Northern District of Alabama Holds Contractual Consent Cannot Be Revoked Under TCPA

The Northern District of Alabama recently followed the Second Circuit's holding in Reyes v. Lincoln Automotive Financial Services, 861 F.3d 51 (2d Cir. 2017), and held that consent provided in a contract as part of a bargained-for exchange could not be unilaterally revoked under the TCPA. With this holding, the Northern District of Alabama becomes the first court in the Eleventh Circuit to follow Reyes.

In Few v. Receivables Performance Management, No. 1:17-CV-2038-KOB, 2018 WL 3772863 (N.D. Ala. Aug. 9, 2018), Plaintiff alleged that Defendant violated the TCPA by calling and texting her cell phone using an automated telephone dialing system in an attempt to collect a debt. Plaintiff provided the cell number at issue to DISH to receive satellite television and internet services and, by signing the contract, authorized DISH "and/or any debt collection agency and/or debt collection attorney hired by DISH" to contact her at that number "through an automated or predictive dialing system or prerecorded messaging system." Few, 2018 WL 3772863, at *2. DISH provided the number at issue to Defendant to collect the alleged debt and, during one of the collection calls, Plaintiff told Defendant that she no longer wanted to receive calls. Defendant continued to contact Plaintiff.

Defendant moved for summary judgment, arguing that Plaintiff could not unilaterally revoke her consent to receive debt collection calls, because she provided consent as part of a bargained-for exchange. When evaluating revocation of consent under the TCPA, the court looked to the Eleventh Circuit's holding in Osorio v. State Farm Bank, F.S.B., 746 F.3d 1242 (11th Cir. 2014), and said that it should be evaluated "by considering 'the common law concept of consent.'" 2018 WL 3772863, at *2 (quoting Osorio, 746 F.2d at 1255). While Osorio held that the common law allows for unilateral revocation of consent, the court aptly noted that Eleventh Circuit said it applies only "in the absence of any contractual restriction to the contrary." Id.

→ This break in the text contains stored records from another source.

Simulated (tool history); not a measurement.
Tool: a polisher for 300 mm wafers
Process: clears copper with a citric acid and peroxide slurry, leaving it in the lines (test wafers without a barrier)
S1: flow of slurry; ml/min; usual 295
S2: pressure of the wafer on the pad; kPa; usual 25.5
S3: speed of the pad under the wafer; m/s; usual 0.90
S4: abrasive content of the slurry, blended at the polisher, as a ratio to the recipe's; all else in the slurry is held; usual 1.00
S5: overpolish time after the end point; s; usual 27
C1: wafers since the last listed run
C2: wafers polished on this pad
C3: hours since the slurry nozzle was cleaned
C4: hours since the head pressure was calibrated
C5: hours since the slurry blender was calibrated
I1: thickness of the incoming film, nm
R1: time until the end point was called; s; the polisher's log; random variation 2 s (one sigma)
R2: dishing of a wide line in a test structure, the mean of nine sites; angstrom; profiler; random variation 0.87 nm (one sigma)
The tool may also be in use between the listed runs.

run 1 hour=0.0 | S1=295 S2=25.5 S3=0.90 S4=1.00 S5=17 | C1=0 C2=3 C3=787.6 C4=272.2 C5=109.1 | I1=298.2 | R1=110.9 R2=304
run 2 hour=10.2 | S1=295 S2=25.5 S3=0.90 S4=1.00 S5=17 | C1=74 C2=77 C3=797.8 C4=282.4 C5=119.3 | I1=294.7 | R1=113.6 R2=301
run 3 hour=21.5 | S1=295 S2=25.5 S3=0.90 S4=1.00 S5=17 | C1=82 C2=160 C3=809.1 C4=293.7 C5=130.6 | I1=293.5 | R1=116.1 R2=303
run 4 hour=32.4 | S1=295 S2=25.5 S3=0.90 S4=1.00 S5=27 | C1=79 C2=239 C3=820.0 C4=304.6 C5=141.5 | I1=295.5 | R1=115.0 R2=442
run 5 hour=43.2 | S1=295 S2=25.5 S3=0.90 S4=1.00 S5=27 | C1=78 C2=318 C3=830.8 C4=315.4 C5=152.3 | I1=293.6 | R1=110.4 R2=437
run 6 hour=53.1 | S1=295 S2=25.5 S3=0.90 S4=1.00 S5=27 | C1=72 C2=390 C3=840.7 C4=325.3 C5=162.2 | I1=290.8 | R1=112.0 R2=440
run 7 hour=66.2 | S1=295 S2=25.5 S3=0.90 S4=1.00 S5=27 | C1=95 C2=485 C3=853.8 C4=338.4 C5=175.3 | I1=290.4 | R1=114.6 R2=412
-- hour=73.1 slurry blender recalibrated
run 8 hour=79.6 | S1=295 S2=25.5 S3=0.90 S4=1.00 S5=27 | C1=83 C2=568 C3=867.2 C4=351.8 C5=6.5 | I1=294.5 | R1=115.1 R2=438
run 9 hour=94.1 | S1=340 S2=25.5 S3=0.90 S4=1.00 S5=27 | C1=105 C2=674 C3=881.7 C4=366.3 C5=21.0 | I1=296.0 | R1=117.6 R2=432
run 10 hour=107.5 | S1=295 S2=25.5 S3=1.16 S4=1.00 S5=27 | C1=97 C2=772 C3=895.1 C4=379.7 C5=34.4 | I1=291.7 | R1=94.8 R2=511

The court recognized that the Eleventh Circuit did not elaborate on how a contractual agreement bears on revocation of consent under the TCPA, but noted that the Second Circuit has. Citing the Second Circuit's "persuasively reasoned" decision in Reyes, the court held that Plaintiff gave prior express consent to call, and "because she offered that consent as part of a bargained-for exchange and not merely gratuitously, she was unable to unilaterally revoke that consent." Id. Accordingly, the court held that calls made after Plaintiff orally revoked consent did not violate the TCPA and granted summary judgment in favor of Defendant.

The Few decision is particularly significant because it highlights the Eleventh Circuit's acknowledgment that revocation of consent can be contractually restricted. And, the Few decision lends support for the application of Reyes in cases outside the Second Circuit.